By Irene Peroni
Italian comedienne Sabina Guzzanti predicted her new show would be pulled from TV before it even went on air.
"Who told you I will allow this programme to be shown?" she said in a trailer, disguised as Prime Minister Silvio Berlusconi.
Guzzanti: When politicians tell jokes, comedians get serious
"There are plenty of days left from now to 16 November, and we will certainly find many opportunities to suspend it."
In fact, the first episode of the show was broadcast as scheduled - setting a new late-night audience record of two million viewers.
But the five remaining episodes have indeed been suspended following a suit for defamation from Silvio Berlusconi's Mediaset TV network.
About 100 centre-left MPs on Thursday signed a petition calling on state-owned Rai TV to rethink its decision to halt the broadcasts.
Ms Guzzanti, meanwhile, has said she is ready to re-enact the shows in a public place big enough to hold "the scores of people who have sent us messages of solidarity".
Many Italians believe that Berlusconi himself might be behind the decision to scrap the programme.
In the first episode of show - called "RaiOt (as in the English word Riot) - weapons of mass distraction" - Ms Guzzanti was scathing in her satire.

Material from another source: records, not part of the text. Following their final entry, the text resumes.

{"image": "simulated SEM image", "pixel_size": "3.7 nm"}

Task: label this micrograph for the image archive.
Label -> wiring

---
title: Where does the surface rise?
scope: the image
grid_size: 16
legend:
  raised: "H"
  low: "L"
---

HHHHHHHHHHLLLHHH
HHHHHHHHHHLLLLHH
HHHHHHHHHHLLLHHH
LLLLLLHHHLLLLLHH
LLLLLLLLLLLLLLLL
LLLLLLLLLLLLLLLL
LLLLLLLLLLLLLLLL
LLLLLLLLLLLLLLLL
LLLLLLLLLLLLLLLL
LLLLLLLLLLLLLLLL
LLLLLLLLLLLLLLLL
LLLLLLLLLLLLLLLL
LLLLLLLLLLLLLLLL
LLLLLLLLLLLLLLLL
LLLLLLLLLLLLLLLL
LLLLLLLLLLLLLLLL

"Nowadays the comedians have to say serious things... on the other hand, if you have a prime minister who tells jokes, what else can you do?" she said Guzzanti, dressed up as Uma Thurman in "Kill Bill".
Swinging a bloody sabre, she gave a colourful summary of the premier's career to date..
"Italy ranks 53rd in a worldwide index of media freedom, after Benin, Ghana and Bolivia", she said.
"Did you hear anything about it in the news bulletins? No. But then again, if you had we would not rank 53rd, would we?"
Ferdinando Adornato, the chairman of the Lower House Culture Committee and an MP with Berlusconi's Forza Italia, said he thought she had gone too far.
"Personally, I always watch her with great pleasure," he said.
Rai chief Lucia Annunziata was the object of a well-crafted imitation
"But she, and professionals like her, must understand that there is a limit of civility that cannot be overstepped, and first and foremost that satire cannot become a disguise for a political message."
Rai Chairwoman Lucia Annunziata has tried to play down the controversy and given reassurances that the rest of the programme will be recorded as scheduled, pre-viewed and broadcast later on.
"It is necessary to safeguard Rai from further legal disputes without interfering with the programme's content and editorial line," said Ms Annunziata, who was herself the object of one of Guzzanti's most well-crafted imitations.
This is not the first time that popular TV personalities have disappeared from the airwaves: Michele Santoro and Enzo Biagi, two renowned journalists, as well as talk-show host Michele Luttazzi, had their programmes axed under the current government.
Closing the first episode of RaiOt, Guzzanti said: "See you next Sunday - perhaps".